Carbon tax bill rise report way off the mark – Leo Varadkar
The Taoiseach responded days after he promised to cut taxes over the next five years if Fine Gael is re-elected.
Taoiseach Leo Varadkar has described a new economic report suggesting households could face a hike in carbon tax bills of up 3,000 euro (£2,674) a year as “way off the mark”.
Analysis from the Economic Social Research Institute (ESRI) has outlined that dramatic tax increases would be needed unless the Government implemented new policies to tackle climate change.
Mr Varadkar said: “In terms of carbon tax the ESRI is way off the mark. Certainly this government of Fine Gael and independents does not intend to raise carbon tax to the kind of level suggested in that report.”
He added that the Government had not yet worked out what those tax increases would be.
You will not be able to reduce income taxes by 600 million euro a year without increasing taxes elsewhere ... I think you need to be honest with people Micheal Martin
The ESRI found taxes would need to rise from 20 euro (£17) per tonne currently to at least 300 euro (£267) by 2030 if Ireland was to avoid hefty European Union (EU) fines.
It would mean considerable tax rises for households when it comes to home heating and motoring costs.
At present, householders typically pay about 200 euro (£178) a year on carbon taxes, but that figure could be hiked to 3,000 euro a year, according to the ESRI.
Under EU rules, Ireland is required to reduce carbon emissions by 20% over 2005 levels by 2020.
However, it is unlikely to meet the targets as Irish carbon emissions are among the highest in the EU.
The report comes within days of Mr Varadkar promising to cut taxes over the next five years if Fine Gael is re-elected to Government.

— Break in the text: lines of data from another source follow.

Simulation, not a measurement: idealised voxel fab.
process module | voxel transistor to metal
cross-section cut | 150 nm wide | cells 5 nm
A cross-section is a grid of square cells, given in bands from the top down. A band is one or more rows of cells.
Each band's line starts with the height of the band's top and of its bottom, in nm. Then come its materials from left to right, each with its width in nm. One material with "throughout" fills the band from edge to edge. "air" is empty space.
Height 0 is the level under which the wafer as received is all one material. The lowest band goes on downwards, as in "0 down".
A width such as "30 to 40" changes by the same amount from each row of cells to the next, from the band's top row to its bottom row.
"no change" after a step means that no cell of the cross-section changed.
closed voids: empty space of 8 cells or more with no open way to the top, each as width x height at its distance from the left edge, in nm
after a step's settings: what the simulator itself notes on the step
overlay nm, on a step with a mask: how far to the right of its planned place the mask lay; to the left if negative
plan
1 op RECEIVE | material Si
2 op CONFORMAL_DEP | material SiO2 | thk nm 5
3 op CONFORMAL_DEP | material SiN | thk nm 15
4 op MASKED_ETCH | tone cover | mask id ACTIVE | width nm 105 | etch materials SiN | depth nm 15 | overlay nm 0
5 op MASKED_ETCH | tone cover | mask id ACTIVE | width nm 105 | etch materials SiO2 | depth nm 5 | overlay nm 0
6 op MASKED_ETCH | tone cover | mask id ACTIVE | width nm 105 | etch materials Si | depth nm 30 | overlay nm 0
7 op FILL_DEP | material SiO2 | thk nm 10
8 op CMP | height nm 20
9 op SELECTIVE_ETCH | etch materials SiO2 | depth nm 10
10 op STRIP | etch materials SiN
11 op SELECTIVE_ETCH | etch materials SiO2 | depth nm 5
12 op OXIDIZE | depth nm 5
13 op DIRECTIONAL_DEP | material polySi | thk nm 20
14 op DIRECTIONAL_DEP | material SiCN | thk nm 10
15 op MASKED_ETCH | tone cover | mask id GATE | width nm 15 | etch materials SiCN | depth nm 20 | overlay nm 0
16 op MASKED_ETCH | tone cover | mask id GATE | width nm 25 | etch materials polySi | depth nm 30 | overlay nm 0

Mr Varadkar was responding to Fianna Fail leader Micheal Martin, who said Ireland was failing in terms of its climate change targets and asked whether the Taoiseach could give a trajectory of how much carbon taxes would rise each year over the next five years.
He added it was not possible for the Government to cut income taxes without increasing taxes elsewhere.
“You will not be able to reduce income taxes by 600 million euro (£534 million) a year without increasing taxes elsewhere … I think you need to be honest with people,” he said.
Mr Varadkar claimed Mr Martin was “wrong” in his analysis, adding that the Government should follow the Canadian model where the money is giving back to people in the form of tax reliefs.
The research body recommended a range of policies needed to be introduced including the phasing-out of fossil fuel use, retrofitting properties and electrifying the transport fleet.